McCourt’s book – Angela’s Ashes – is one of only two books I have read (Mitch Albom’s Tuesday with Morrie is the other) where I found myself both laughing out loud and tearing up all in the space of a single page. Albom has written a moving tribute to McCourt where he remembers his friend as “wickedly intelligent.”

I can identify with that. I spent a truly unforgettable day with McCourt back in the fall of 2002 when the Idaho Humanities Council – a truly wonderful organization and reoccuring gift to Idaho – brought him to Boise for the Council’s annual Distinguished Lecture in the Humanities.

McCourt participated in a lunch for friends of the Council at the private The Arid Club in Boise. He was impressed with the fancy lunch and the good conversation, but really enjoyed more than anything, I believe, an hour long stop we made at Capitol High School to visit with teachers and students. Frank McCourt spent years teaching in the New York public schools before he became an overnight sensation with the publication of Angela’s Ashes. He took command of the classroom at the high school, his Irish humor (frequently more than a little randy) and charm in full flower. Most of all I remember his care with the kids and his interest in what they were reading and writing.

Asked once about the most difficult aspect of teaching, McCourt said:

“Energy and patience. The gap between the adult and the kid is so great. You have to go where they are and have compassion.”

Frank McCourt struck me as being like that one special teacher most of us were lucky enough to have in our lives. He is the teacher you never forget.
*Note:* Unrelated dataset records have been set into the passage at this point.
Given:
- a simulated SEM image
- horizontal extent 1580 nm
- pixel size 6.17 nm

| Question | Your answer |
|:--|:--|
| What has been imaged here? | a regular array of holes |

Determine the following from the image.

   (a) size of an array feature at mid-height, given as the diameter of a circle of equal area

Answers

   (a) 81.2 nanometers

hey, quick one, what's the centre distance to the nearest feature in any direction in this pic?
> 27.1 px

The haunting, yet funny lines from the opening page of Angela’s Ashes keep coming back:

When I look back on my childhood I wonder how I survived at all. It was, of course, a miserable childhood: the happy childhood is hardly worth your while. Worse than the ordinary miserable childhood is the miserable Irish childhood, and worse yet is the miserable Irish Catholic childhood.”

McCourt’s obit in the New York Times is worth a look. And, if you haven’t read Angela’s Ashes, hurry and find a copy.

Being an Irishman, Frank McCourt was known to enjoy a bit of the whiskey. As I recall, he favored Bushmill’s Black. Remembering the teacher and author seems reason enough to pour a little taste.